ABOUT BEAM
Most of these systems either affect the musical performance in an abstract and non-explicit way, or focus on the multi-studied features of concentration, stress and relaxation. The aim of this project was to study specific unexplored emotional states of musicians as they performing so that we can detect them in a real-time live performance and exploit them for the instant reshaping of their sound, without necessarily the performer’s awareness.
Juslin and Laukka [JL03] conclude that emotions can be communicated on different instruments that provide to the performer’s disposal relatively different acoustic cues, which largely reflect the musician’s sound production mechanisms. However, as the emotional state is highly subjective, we assume that the self-reported state of musicians who participated in the training procedure was valid.
Our system consists of an EEG biosensor, which detects the brainwave signals, a software of analysing the biometric data and detecting in real-time the musician’s happiness or sadness, and a multi effect processor for reshaping the sound.
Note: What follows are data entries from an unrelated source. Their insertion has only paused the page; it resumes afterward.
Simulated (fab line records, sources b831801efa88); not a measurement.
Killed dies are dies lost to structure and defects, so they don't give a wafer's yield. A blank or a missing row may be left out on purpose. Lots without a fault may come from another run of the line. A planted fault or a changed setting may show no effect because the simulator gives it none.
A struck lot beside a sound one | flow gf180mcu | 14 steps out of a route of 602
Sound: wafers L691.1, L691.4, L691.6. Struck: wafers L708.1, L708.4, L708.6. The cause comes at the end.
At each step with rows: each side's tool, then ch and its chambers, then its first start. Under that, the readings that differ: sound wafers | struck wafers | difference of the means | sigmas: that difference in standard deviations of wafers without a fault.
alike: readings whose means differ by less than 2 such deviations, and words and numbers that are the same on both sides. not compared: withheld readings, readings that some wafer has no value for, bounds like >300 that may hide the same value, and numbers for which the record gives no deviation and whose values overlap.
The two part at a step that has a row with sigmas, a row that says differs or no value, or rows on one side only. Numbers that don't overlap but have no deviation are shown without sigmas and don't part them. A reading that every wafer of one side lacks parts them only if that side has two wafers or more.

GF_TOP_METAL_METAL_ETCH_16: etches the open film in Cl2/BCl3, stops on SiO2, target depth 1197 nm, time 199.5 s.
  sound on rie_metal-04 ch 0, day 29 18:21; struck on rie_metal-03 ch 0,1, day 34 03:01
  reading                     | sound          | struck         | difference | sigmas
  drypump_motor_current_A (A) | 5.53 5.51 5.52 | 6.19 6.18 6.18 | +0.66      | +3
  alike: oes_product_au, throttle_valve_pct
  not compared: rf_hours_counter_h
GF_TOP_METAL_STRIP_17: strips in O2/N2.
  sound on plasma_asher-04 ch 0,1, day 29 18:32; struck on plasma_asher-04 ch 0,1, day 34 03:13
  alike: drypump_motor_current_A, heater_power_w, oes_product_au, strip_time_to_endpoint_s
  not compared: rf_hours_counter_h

This choice is considered quite crucial and was made due to the fact that for categorizing brain signals we need the actual emotion, which is what the user gives us and not what accompanies the track. These two values are not always identical since the feeling that a listener or a musician feels when listening to or playing a piece is purely subjective [SSH13].
Particularly, for each musician we kept track of their alpha, beta, theta, delta and gamma values, with a non-invasive wearable biosensor (headset). The songs were selected by the musicians for each of the aforementioned emotional states and belonged to different genres of music. For each case (listening, performing) and for each state (happiness, sadness) we recorded their EEG values for five minutes, with sampling rate 10 sec, i.e., 80 minutes and 480 samples. For the performing case we also recorded the performance in wav format.
In total this process took about 20 minutes for each participant. Our system records the measurements every 0.2 sec. We have therefore stored 4 matrices (one for each segment of the experiment) $T\in R^{(c \times t)}$ for each subject, with $c$ being the 8 different signals recorded and $t$ being the number of measurements made for this signal (5 minutes x 60 second x 0.2 resolution = 1500 samples).
The system uses 3 of the 4 subjects for training and the fourth for testing. In total, the dataset had 16260 training and 5520 testing samples.
For identifying the emotional state of each user, we used XGBoost. To find the optimum hyper-parameter values of the network we run a grid search, testing the model’s performance for 9 different hyper-parameters. From the above run we achieved acc: 98.3\% for a 7-fold cross validation, while in the test set we have 89\% accuracy.